How do I use trig substitution to solve this integral?

[p53ud0 dr34m5]

im hoping i worked this out right; its long:
\int x(81-x^2)^{5/2}dx
the integral contains a^2-x^2, so i set x=asin\theta. that would make x=9sin\theta and dx=9cos\theta d\theta:
\int 9sin\theta(81-81sin^2\theta)^{5/2}9cos\theta d\theta = \int 9sin\theta[81(1-sin^2\theta)]^{5/2}9cos\theta d\theta
the integral now contains 1-sin^2\theta =cos^2\theta
\int 9sin\theta(9cos\theta)^59cos\theta d\theta
i used u-sub by setting u=9cos\theta and du=-9sin\theta d\theta.
-\int u^6 du=-\frac{u^7}{7}+C
i plugged my u back in:
-\frac{(9cos\theta)^7}{7}+C
then, i drew my little triangle.
cos\theta=\frac{\sqrt{81-x^2}}{9}
i plugged that into the cos\theta and simplified and came out with:
-\frac{(\sqrt{81-x^2})^7}{7}+C
that's my answer

 

[Muzza]

You could also try the substitution u = 81 - x^2, which should be significantly easier.

 

[Theelectricchild]

I punched it into mathematica and it produced the same as yours, save for a 7/2 exponent rather than 7.

 

[p53ud0 dr34m5]

7/2 exponent is like my square root to the 7th
-\frac{(\sqrt{81-x^2})^2}{7}=-\frac{(81-x^2)^{7/2)}{7}
also, we had to use trig substitution, so that left out the easy 81-x^2 sub

 

[Hippo]

im hoping i worked this out right; its long:
\int x(81-x^2)^{5/2}dx

It doesn't have to be.

You shouldn't have to use a trig or u substitution. Inspection isn't too hard with something like this.

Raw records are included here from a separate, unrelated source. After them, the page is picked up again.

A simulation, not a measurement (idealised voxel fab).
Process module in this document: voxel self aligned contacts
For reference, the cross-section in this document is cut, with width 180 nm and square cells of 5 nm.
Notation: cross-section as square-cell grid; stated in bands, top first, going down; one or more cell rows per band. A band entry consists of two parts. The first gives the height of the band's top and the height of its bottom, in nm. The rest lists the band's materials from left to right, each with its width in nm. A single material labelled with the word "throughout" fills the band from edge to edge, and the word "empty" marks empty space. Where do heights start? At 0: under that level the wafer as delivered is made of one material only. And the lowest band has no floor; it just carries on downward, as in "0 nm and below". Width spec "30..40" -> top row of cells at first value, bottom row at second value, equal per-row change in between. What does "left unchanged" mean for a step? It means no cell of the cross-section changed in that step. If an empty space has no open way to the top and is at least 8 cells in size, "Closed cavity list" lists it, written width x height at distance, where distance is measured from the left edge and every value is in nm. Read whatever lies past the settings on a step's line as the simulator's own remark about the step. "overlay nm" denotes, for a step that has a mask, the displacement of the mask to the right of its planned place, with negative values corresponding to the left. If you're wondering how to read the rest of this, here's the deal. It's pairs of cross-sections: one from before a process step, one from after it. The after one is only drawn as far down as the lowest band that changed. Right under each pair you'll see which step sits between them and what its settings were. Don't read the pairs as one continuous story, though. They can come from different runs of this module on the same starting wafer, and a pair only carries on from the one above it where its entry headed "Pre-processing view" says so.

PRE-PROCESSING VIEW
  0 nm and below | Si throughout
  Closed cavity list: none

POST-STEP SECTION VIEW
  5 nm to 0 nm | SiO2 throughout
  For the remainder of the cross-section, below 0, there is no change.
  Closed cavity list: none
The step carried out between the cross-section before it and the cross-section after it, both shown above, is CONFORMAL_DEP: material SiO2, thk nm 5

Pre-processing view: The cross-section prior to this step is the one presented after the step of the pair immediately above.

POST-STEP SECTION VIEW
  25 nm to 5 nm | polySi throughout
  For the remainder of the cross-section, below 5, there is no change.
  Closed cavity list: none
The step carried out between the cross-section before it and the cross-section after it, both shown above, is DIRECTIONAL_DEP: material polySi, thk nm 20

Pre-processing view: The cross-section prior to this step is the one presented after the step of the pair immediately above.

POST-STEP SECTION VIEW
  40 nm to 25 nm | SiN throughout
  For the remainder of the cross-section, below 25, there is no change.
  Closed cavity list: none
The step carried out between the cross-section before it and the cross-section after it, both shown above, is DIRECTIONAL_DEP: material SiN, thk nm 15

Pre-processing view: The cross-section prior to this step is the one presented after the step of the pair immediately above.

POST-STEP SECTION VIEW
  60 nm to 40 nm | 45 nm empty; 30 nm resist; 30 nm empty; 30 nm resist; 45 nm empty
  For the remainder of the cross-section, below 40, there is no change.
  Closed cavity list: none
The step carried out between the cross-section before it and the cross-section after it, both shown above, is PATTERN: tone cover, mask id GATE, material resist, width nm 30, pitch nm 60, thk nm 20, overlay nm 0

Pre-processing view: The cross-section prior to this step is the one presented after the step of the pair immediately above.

\frac{(2)}{(-2)(7)}\int (-2x)(\frac{7}{2})(81-x^2)^{5/2}dx
= -\frac{1}{7} (\sqrt {81-x^2})^7

 

[Theelectricchild]

*Cough* Table *Cough*

Excuse me... something in my throat--- tables are great to have around so you barely have to think.

 

[Hippo]

Guess having someone else do it is the easiest way.